Search code examples
csvtensorflowtime-seriesdataset

Using tf.data.experimental.make_csv_dataset for time series data


How do I use tf.data.experimental.make_csv_dataset with CSV files containing time series data?

building_dataset = tf.data.experimental.make_csv_dataset(file_pattern=csv_file,
                                                        batch_size=5,num_epochs=1, shuffle=False,select_columns=feature_columns)

Solution

  • It is assumed that the CSV file is already sorted w.r.t. time. First, read the CSV file using:

    building_dataset = tf.data.experimental.make_csv_dataset(file_pattern=csv_file,
                                                            batch_size=5,num_epochs=1, shuffle=False,select_columns=feature_columns)
    

    Then define a pack_features_vector to convert to a features vector and unbatch using flat_map(). The tensors are also cast to float32.

    def pack_features_vector(features):
        """Pack the features into a single array."""
        
        features = tf.stack([tf.cast(x,tf.float32) for x in list(features.values())], axis=1)
        return features
    
       
    building_dataset = building_dataset.map(pack_features_vector)
    building_dataset = building_dataset.flat_map(lambda x: tf.data.Dataset.from_tensor_slices(x))
    for feature in building_dataset.take(1):
        print('Stacked tensor:',feature)
    

    Then use the window and flat map method.

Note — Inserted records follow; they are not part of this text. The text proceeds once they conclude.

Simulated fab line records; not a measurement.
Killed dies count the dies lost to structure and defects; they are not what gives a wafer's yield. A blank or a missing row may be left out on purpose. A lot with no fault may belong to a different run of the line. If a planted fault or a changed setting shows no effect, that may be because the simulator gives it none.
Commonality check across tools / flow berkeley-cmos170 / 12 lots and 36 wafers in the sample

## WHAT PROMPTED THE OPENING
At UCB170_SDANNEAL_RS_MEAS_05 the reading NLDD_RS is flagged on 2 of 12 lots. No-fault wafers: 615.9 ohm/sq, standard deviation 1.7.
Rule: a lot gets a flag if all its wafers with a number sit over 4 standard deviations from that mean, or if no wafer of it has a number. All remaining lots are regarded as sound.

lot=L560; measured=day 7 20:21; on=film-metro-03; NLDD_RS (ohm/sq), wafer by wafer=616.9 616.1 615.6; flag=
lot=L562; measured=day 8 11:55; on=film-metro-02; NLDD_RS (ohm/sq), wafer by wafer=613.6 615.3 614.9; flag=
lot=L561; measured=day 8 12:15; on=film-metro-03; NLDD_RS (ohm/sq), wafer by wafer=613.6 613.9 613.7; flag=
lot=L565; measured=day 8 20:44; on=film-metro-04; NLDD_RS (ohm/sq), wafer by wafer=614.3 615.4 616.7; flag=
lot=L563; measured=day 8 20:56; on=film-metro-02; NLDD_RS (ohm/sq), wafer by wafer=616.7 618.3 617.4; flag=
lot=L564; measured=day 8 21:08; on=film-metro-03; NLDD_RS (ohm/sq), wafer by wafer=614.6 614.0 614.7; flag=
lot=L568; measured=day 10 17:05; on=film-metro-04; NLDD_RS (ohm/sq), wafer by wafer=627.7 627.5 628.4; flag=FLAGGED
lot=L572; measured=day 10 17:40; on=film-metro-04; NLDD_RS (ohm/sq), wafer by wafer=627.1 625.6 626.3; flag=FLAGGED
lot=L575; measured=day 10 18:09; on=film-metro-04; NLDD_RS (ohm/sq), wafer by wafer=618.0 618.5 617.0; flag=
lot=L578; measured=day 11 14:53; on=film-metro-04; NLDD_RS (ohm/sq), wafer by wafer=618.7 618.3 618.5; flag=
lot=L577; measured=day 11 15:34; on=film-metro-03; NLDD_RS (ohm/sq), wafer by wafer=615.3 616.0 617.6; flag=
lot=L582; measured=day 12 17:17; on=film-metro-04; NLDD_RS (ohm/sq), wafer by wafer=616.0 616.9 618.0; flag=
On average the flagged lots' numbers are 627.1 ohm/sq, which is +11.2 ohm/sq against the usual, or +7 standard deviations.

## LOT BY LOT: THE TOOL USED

    building_dataset = building_dataset.window(window_size, shift=1, drop_remainder=True)
    building_dataset = building_dataset.flat_map(lambda window: window.batch(window_size))
    

    Then use map method to separate features and labels.

    building_dataset = building_dataset.map(lambda window: (window[:,:-1], window[-1:,-1]))
    for feature, label in building_dataset.take(5):
        print(feature.shape)
        print('feature:',feature[:,0:4])
        print('label:',label)
    

    Finally create batches using batch() and use as inputs to model training.

    building_dataset = building_dataset.batch(32)